Jodie Foster says women directors seen as ‘too risky’

US director Jodie Foster (L), US actress Julia Roberts (C) and US actor George Clooney pose on May 12, 2016 before leaving the Festival Palace after the screening of the film "Money Monster" at the 69th Cannes Film Festival in Cannes, southern France. / AFP PHOTO / LOIC VENANCE
US director Jodie Foster (L), US actress Julia Roberts (C) and US actor George Clooney pose on May 12, 2016 before leaving the Festival Palace after the screening of the film “Money Monster” at the 69th Cannes Film Festival in Cannes, southern France. / AFP PHOTO / LOIC VENANCE

 

by Fran Blandy and Deborah Cole

CANNES, France (AFP) —  Jodie Foster, who presented her first mainstream film as a director in Cannes Thursday, said many studio bosses still dismissed female filmmakers as “too great a risk to take”.

The two-time Oscar-winning actress, who began her career at the age of three and is one of a handful of females in Hollywood to carve out a successful directing career, highlighted the challenges women face.

Foster noted “drastic changes” on film sets from her years as a child actor, when the only women on set were the make-up artists and the person playing her mother.

But “the one arena where it hasn’t really changed at all is directing for mainstream studio movies,” she observed.

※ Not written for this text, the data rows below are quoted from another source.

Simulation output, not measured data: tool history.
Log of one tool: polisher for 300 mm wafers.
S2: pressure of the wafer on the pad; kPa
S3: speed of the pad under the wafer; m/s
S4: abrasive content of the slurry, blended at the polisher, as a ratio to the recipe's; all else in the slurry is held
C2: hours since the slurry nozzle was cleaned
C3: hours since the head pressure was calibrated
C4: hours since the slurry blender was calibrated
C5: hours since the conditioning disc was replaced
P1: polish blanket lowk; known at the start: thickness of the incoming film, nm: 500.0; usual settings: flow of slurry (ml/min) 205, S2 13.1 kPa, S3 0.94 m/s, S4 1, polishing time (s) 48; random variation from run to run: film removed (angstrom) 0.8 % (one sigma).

Foster, 53, said the turbulent economy and changing technologies had left studio bosses more risk-averse than ever.

“I think studio executives are scared, period, (and) for some reason women are lumped into that category of ‘too great a risk to take’.”

However Foster, who won Oscars for her roles in “Silence of the Lambs” and “The Accused”, admits that having grown up in the industry, it was easier for her to become part of the boy’s club.

But even as she encouraged other women to take a seat in the director’s chair, the star of her first big-budget genre movie “Money Monster”, Julia Roberts, admitted she was not cut out for it.

“I consider it hugely complimentary that people ask me if I want to be a director. But I do not,” Roberts told reporters.

“Because I know my intellectual limitations and I know the limitations of my patience and I can’t have more than four people in an hour ask me a question that needs an answer,” said the married mother of three, drawing a laugh.

– Not ‘some big plot’ –

Roberts, 48, said taking the helm of a film was “something like playing the cello or painting that I envy and hope in another lifetime I might be drawn to”.

“But I think in this life I just want to admire it from a small distance and be glad when my capabilities come into the orbit of a director that I just live to serve and impress,” she said with a smile for Foster.

In the United States, only nine percent of directors are women, according to a 2016 study from the University of San Diego.

Another study released this month by the European Women’s Audiovisual Network found that only one film in five in Europe was made by a female director.

Foster has directed several movies, as well as episodes of television series “Orange is the New Black” and “House of Cards”.

She said she did not think there was “some big plot” by men trying to put women down in the film business, but it was more about being stuck in traditional models.

Foster described the difficulty in placing trust in a first-time director, and placing the vision of a multi-million-dollar film in their hands.

– Half of the human race –

“I was once in a movie where a director — who was a really smart guy — spent the entire movie in his bathroom calling his wife.

“You’re looking for the best bet and it is hard to look at a face that is 100 percent different to yours and that you carry traditional perceptions about and you worry you are going to make a bad choice.”

Foster was asked about the perception that audiences don’t want to see movies about women.

“I don’t know who those people are. I want to look at human lives. I don’t know anyone who would be disinterested in half of the human race.”

Foster said she was able to see herself in all of her characters, even the men, something that was harder for male directors to do.

“One of my biggest pet peeves as an actor, whenever a male writer was searching for motivation for a woman they would always just go to rape. It was ridiculous.”